Ethereum Foundation and SEAL launch initiative against wallet drainers

The Ethereum Foundation has funded its first full-time engineer dedicated to combating wallet drainer attacks, partnering with the nonprofit Security Alliance (SEAL).

The Ethereum Foundation has begun a formal collaboration with the nonprofit Security Alliance (SEAL) to combat one of the ecosystem’s most damaging threats – wallet drainer attacks. SEAL announced the launch of the “Trillion Dollar Security” initiative, developed jointly with the foundation, aimed at identifying, tracking, and neutralizing drainers and other forms of social engineering that collectively cause hundreds of millions of dollars in losses each year.

The foundation has funded a full-time security engineer who will work daily with SEAL’s analytical team to monitor the evolution of drainer tooling. SEAL emphasized that this model enables real-time tracking of attacker behavior and allows teams to prevent large-scale incidents before they reach users.

Wallet drainer schemes remain one of the most critical challenges in crypto. These attacks rely on phishing sites, spoofed interfaces, and malicious signatures that trick users into approving transactions that instantly empty their wallets. According to ScamSniffer, losses from such attacks historically approached $1 billion. In 2025, however, damage fell to $84 million – the lowest level on record – due in part to improved coordination between analysts and white-hat researchers.

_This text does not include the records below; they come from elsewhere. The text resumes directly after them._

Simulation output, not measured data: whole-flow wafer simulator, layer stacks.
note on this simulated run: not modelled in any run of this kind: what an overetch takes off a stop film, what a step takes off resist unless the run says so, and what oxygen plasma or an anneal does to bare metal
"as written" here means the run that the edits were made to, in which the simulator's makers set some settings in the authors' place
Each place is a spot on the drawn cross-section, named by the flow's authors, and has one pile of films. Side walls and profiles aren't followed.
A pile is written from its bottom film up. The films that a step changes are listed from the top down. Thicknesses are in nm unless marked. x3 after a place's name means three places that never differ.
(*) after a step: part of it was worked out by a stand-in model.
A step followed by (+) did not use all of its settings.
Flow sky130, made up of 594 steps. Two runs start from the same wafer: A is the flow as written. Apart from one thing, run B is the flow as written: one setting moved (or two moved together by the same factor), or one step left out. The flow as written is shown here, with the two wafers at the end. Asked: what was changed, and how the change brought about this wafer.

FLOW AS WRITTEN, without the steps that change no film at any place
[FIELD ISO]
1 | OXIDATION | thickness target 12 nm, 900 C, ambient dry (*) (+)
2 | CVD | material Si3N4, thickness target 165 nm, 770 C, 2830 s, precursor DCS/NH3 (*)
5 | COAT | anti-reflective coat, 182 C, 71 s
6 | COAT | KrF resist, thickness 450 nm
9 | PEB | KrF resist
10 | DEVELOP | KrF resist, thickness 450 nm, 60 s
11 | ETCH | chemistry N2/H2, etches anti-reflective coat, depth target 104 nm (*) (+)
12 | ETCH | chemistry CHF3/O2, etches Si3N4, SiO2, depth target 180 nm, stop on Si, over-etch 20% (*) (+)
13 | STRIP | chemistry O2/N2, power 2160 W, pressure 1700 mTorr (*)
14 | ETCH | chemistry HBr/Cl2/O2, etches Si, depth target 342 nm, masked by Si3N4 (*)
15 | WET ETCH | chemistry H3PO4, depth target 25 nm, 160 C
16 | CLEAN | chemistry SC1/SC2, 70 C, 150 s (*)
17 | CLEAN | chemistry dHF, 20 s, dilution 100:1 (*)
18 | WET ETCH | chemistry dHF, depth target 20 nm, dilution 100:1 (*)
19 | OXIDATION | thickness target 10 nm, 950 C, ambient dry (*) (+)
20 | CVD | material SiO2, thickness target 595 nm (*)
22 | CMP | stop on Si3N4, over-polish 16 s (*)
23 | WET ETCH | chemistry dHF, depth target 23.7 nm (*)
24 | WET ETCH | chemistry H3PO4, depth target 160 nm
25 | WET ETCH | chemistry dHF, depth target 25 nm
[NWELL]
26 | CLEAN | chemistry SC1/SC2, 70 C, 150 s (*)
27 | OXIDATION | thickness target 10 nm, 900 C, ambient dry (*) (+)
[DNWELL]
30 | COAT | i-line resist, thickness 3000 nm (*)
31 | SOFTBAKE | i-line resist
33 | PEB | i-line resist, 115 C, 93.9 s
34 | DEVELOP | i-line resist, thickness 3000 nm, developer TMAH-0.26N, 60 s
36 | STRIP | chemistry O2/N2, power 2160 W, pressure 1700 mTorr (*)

Beyond reactive measures, the Ethereum Foundation and SEAL introduced the “Trillion Dollar Security” dashboard, which tracks the state of Ethereum security across six domains: user experience, smart contracts, infrastructure and cloud services, consensus, monitoring and incident response, and the social and governance layer. Each category outlines priority risks that teams must address first – from improving UX signatures to strengthening network activity monitoring.

SEAL also stated it is open to collaborating with other blockchain ecosystems. The organization offers similar partnership models that provide dedicated resources to help protect users from drainers. The team noted that scaling such initiatives is essential to reducing systemic Web3 risks.

The initiative is receiving broad community support. Major projects have long called for a permanent security mechanism, as drainer attacks affect everyone – from newcomers to experienced DeFi users. The new partnership with the Ethereum Foundation is seen as a move toward more mature and institutionalized ecosystem protection.

SEAL’s tooling, combined with the Ethereum Foundation’s dedicated engineering support, may form the first durable barrier against wallet drainers – a threat that has remained one of the most complex and fast-evolving in the crypto ecosystem.